Regarding simple ideas of sensation, we can also distinguish from primary qualities and secondary qualities. Primary qualities of bodies are the qualities that is inseparable from it, like extension, figure, motion or rest and number. Secondary qualities are not in the body but the power to produce various sensations in us by their primary qualities. Examples of secondary qualities are colors, sounds, tastes.
Complex Ideas
Complex ideas are combinations of simple ideas:
- Complex Ideas: Combining several simple ideas into one compound one
- Ideas of Relations: Bringing two ideas, whether simple or complex, together, and setting them by one another, so as to take a view of them at once, without uniting them into one ;
- General Ideas: Separating them from all other ideas that accompany them in their real existence: this is called abstraction.
Another thing to note here is that complex ideas are made voluntarily rather than passively.
Complex ideas are either modes, substances or relations. Ideas of modes mean the ideas that has dependences on or affections of substances, for example, triangle, gratitude, murder. Ideas of substances are combinations of simple ideas to represent distinct particular things. Ideas of relation consists in the consideration and comparing one idea with another.
Later parts of the book analyzes different complex ideas.
Book III: Of Words
Words are used to signify the presence or absence of positive ideas and have great dependence on common sensible ideas. General and universal are creatures of the understanding, and belong not to the real existence of things. In terms of the problem of universals, Locke is a conceptualist, which means universals can be real but only exist as concepts within the mind.
Locke also talks about the abuse of words. For example, some words are without clear ideas or distinct meanings, and the remedies of that through regulating the meaning and usage of words in a more consistent way.
Book IV: Of Knowledge and Probability
Our knowledge conversant about our ideas only since the only object for mind is idea. Knowledge is the perception of the agreement or disagreement of two ideas, and these agreement and disagreement can be of four sorts:
- Identity, or diversity. One distinct idea will agree with itself and disagree with other ideas.
- Abstract Relations between ideas.
- Co-existence, or necessary connexion, which the perception of the mind is employed about, is co-existence or non-co-existence in the same subject, and this only applies to substances. For example, the co-existence of ideas like fixedness, yellowness, weight makes up the idea of gold.
- Real existence, that of actual real existence agreeing to any idea.
Knowledge is either actual or habitual. Actual knowledge is the present view that mind has of the agreement or disagreement of any of its ideas, or of the relation they have one to another. When some proposition that a man perceived before comes again to be reflected on, he, without doubt or hesitation assents to it, and is certain of the truth of it. This is habitual knowledge.
There are different degrees of knowledge.
- Intuitive. If we will reflect on our own ways of thinking, we will find, that sometimes the mind perceives the agreement or disagreement of two ideas immediately by themselves, without the intervention of any other: and this I think we may call intuitive knowledge.

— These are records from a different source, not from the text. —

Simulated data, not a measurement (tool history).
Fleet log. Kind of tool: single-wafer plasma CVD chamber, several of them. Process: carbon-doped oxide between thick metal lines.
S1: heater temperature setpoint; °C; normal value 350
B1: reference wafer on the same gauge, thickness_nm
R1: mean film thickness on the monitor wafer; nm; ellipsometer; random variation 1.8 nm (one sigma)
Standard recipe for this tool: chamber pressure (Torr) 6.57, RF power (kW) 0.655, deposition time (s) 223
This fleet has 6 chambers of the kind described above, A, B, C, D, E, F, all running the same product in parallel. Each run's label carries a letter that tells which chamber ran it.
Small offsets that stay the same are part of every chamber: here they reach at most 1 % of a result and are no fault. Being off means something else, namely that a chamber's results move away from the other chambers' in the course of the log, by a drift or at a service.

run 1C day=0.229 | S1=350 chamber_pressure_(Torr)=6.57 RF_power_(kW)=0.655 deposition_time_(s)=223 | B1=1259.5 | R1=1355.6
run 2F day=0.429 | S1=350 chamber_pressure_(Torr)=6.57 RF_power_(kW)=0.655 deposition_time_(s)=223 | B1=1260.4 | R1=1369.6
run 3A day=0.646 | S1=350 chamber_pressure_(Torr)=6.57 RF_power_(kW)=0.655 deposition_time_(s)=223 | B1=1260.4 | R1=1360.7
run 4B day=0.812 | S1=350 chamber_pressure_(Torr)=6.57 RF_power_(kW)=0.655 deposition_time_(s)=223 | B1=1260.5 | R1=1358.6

- Demonstrative. The mind perceives the agreement or disagreement of any ideas, not immediately, but through clearly perceived proofs.
- Sensation. This kind of knowledge admits only probability. Things that contributes to probability are the consistency of what I believe with my experience and the testimony of others.
Locke also examines the extent and reality of knowledge. What is the criterion for real knowledge? Since mind knows things not immediately, but through ideas. Our knowledge, therefore is real only so far as there is a conformity between our ideas and the reality of things. The conformity between our simple ideas and the existence of things, is sufficient for real knowledge. Complex ideas, except ideas of substances, are their own archetypes, they are not intended to be the copies of anything, nor referred to the existence of anything. So we cannot but be infallibly certain, that all the knowledge we attain concerning these ideas is real. Because in all our thoughts, reasonings, and discourses of this kind, we intend things no further than as they are conformable to our ideas. So that in these we cannot miss of a certain and undoubted reality. Hence the reality of mathematical knowledge and moral knowledge.
Truth is a right joining or separating of signs, or right mental or verbal propositions. Maxims are the propositions that does not increase our knowledge.
We have the knowledge of our own existence by intuition, of the existence of God by demonstration, and of other things by sensation.
Knowledge is not got from maxims. Clear and distinct ideas with settled names, and the finding of those intermediate ideas which show their agreement or disagreement, are the ways to enlarge our knowledge.
Our knowledge is partly necessary and partly voluntary, and the application of our faculties is voluntary.
Locke also talks about the relationship between faith and reason. Regarding reason, Locke shows
- That we are of necessity ignorant, and want knowledge of all sorts, where we want ideas.
- That we are ignorant, and want rational knowledge, where we want proofs.
- That we want certain knowledge and certainty, as far as we want clear and determined specific ideas.
- That we want probability to direct our assent in matters where we have neither knowledge of our own nor testimony of other men to bottom our reason upon.
Locke argues that it is necessary to know the boundaries of reason and faith, otherwise we dispute in vain.
Reason, as contradistinguished to faith, I take to be the discovery of the certainty or probability of such propositions or truths which the mind arrives at by deduction made from such ideas, which it has got by the use of its natural faculties ; viz. by sensation or reflection.
Faith, on the other side, is the assent to any proposition, not thus made out by the deductions of reason, but upon the credit of the proposer, as coming from God, in some extraordinary way of communication. This way of discovering truths to men, we call revelation.
In the end Locke also talks about the cause of error, and it can be summarized into the following:
- Want of proofs.
- Want of ability to use proofs.
- Want of will to use them.
- Wrong measures of probability.
Influences
Many of Locke’s views were sharply criticized by rationalists and empiricists alike. Rationalist Leibniz wrote a response to Locke’s work in the form of a chapter-by-chapter rebuttal, the Nouveaux essais sur l’entendement humain (“New Essays on Human Understanding”). Empiricist George Berkeley also criticizes Locke’s views in his book A Treatise Concerning the Principles of Human Knowledge.